Like to participate or know someone who should contribute to One Question Interview? Let me know.


One Question Interview: David James Poissant

This week's One Question Interview features writer David James Poissant. Poissant is the author of The Heaven of Animals: Stories, longlisted for the PEN / Robert W. Bingham Prize, winner of the GLCA New Writers Award and a Florida Book Award, and a finalist for the L.A. Times Book Prize. Poissant’s stories and essays have appeared in The Atlantic Monthly, The Chicago Tribune, Glimmer Train, The New York Times, One Story, Playboy, Ploughshares, and elsewhere. Visit him online at davidjamespoissant.com.

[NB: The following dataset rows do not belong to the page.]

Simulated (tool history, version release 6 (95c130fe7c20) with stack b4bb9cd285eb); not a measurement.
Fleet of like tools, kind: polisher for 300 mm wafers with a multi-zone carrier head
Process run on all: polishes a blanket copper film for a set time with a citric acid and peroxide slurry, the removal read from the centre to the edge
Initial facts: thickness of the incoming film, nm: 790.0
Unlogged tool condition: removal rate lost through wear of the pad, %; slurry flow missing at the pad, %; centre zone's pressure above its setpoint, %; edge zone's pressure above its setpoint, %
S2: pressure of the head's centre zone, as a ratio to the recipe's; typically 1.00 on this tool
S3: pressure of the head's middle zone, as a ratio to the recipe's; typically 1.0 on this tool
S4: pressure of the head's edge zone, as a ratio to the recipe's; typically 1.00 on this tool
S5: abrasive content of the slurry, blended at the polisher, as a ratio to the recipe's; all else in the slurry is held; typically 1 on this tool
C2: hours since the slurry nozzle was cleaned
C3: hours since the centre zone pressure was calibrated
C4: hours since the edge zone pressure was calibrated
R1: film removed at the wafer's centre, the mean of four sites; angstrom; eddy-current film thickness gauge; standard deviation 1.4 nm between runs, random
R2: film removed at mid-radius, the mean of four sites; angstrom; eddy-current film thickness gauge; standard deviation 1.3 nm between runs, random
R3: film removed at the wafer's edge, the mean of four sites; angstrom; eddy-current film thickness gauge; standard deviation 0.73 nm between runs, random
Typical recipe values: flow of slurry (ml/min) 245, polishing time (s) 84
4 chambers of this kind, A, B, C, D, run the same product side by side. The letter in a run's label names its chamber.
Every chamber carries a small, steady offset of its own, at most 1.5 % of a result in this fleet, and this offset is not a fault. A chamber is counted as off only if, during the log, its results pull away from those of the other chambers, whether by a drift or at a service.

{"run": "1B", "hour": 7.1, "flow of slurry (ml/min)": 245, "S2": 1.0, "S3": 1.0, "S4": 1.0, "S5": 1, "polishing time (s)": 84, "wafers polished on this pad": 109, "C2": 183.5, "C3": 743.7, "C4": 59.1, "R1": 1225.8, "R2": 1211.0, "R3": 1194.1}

Joel Wayne: What's good writing?

David James Poissant: In 2006, I had the great good fortune to study fiction for two weeks under Barry Hannah at the Sewanee Writers’ Conference. Barry was dying, and he knew it. He didn’t hold back. He didn’t spare feelings. He taught writing like it was a matter of life and death, which, for him, I’d say it was.

He said many things, but there are two moments I remember best. When a student asked, “What makes writing good,” Barry rose, moved to the chalkboard, and wrote: Beginning, middle, end. “That’s everything I know about good storytelling,” he said.

Barry was dying, and he knew it. He didn’t hold back. He didn’t spare feelings. He taught writing like it was a matter of life and death, which, for him, I’d say it was.

Later, Barry rose from his seat midsentence, and, apropos of nothing, beneath his last pronouncement, he wrote: No adverbs.

Some hyperbole, here, can be assumed. Of course there is more to good writing than that. But, if you had to distill good writing, the idea of it, to two bits of advice, these aren’t bad bits to live by. All stories, told or retold, fact or fiction, tend to benefit from a clear narrative arc. A clear narrative arc is typically the product of a clear beginning, middle, and end. There are exceptions to any rule. But, for the most part, this is the best way to write.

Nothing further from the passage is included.